Why ITIL Change Management Is Necessary For A Business Process

Change is a constant feature in any work environment. A process undergoes changes from time to time. Managers develop new ideas with team members to improve services. This in turn leads to better customer service.

What is ITIL Change Management ?

It is a set of best practices and guidelines for effective IT service management. The principles of ITIL change management find application across a wide variety of industries. ITIL Change management follows a process based approach.

What is ITIL Change Management?

Source: spiderwebtechs.com

What is the definition of change ?

Change can be any action that has the potential to disrupt existing workflows. Changes in the business process include restructuring existing models or introducing new models. They include anything from adding, removing or modifying existing work models.

There are many questions that come to mind like 

  • What happens in an ITIL change processes ? 

  • Does it have any effect on the productivity ? 

  • Do processes become more efficient after making changes ?

We intend to answer these questions and give you a clear idea with the following overview. Here are seven sections highlighting the features of ITIL change management.

Section I: Purposes of ITIL Change Management

  • It minimizes operational risks.

  • It uses standardized procedures and methods

  • It enables less disruption of IT services

  • It lowers the risk due to the changes.

Section II: Objectives of ITIL Change Management

  • To ensures changes are effective.

  • To covers all associated risks.

  • To increase productivity of resources.

  • To improve customer satisfaction.

  • To set priority of change as per business needs.

  • To plan, implement and review changes.

  • To record and document the changes.

Section III: Scope of ITIL Change Management

Anything included in the IT delivery process forms the scope of change. It includes service assets like:

  1. Physical servers and storage

  2. Virtual servers and storage

  3. Third party software of external service providers.

  4. Copyright documents

Any addition, removal or modification to service assets affects the scope of the change.

Section IV: Roles in ITIL Change Management

Change Initiator: Any team member can initiate a change request. The idea for making the change can be from various resources. Service level team members constantly interact with customers.

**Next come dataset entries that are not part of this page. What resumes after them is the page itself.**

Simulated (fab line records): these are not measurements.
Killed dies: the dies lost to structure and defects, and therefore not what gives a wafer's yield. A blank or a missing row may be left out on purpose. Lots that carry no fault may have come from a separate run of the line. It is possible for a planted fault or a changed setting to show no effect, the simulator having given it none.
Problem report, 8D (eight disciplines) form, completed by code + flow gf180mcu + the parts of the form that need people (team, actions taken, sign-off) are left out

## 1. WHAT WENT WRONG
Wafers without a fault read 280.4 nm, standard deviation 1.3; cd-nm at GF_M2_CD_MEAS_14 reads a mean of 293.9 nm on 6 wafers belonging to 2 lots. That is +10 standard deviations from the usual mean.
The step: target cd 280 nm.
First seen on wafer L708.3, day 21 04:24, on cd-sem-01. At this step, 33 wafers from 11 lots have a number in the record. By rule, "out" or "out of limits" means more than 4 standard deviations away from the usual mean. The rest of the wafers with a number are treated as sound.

The user engagement allows them to identify the immediate needs from a client's viewpoint. The initiators help in testing and documenting a change before large scale deployment.

Change Coordinator:  The coordinator receives change requests from initiators. They check for validity and take a decision to approve or discard the change. They ensure the changes are made as per merit of the case. Keeping a record of ideas and change requests is a responsibility of this role.

Change Manager:  The change manager assesses the impact of risk associated with a change. Change managers can be a single person or a group of persons. They evaluate the change process for risk impact and the extent of its effects. 

Their roles vary depending on the size of the organization and the IT service delivery model. They set priorities for working on change requests and oversee the approval. They keep records of approved changes at every stage of development with constant updates.

Change Advisory Board:  The board is an empowered group of persons with higher authority. They conduct discussions at the higher level with change managers. The board consists of skilled people who handle risk related decisions. When the risk impact is very high and can affect the change scope, they have the last word. CAB is sometimes referred to as the emergency change advisory board (ECAB). They handle emergency situations for extreme risk projects and are the final authority. They assess the resources required, timelines for change and delivery impact.

Section V: Procedures of ITIL Change Management

1.Making a change request:

Change initiators can be any of the team members. A new idea can come from any level of the team structure. Constant interaction with customers gives an insight into their business needs. The initiators make a list of such needs and present them to coordinators. The coordinators will see if the request is valid in the first place. If it is practical they go ahead with the change.

2.Planning the change: 

Change coordinators make plans when they receive requests. They keep a record of accepted and discarded requests. They check if the request is valid and give the go ahead. Procedures are laid out for the new process workflows. Measures to handle failures are in place in case of failure.

3.Change approval:

Change managers approve change requests. They make plans to execute changes. They are involved in procedures for building, testing and deployment of new changes. 

4.Change implementation:

The change is deployed across the service assets in the delivery process. The coordinators ensure transition of changes at the service level.

5.Closing the change:

When changes perform as expected, change managers close the change request.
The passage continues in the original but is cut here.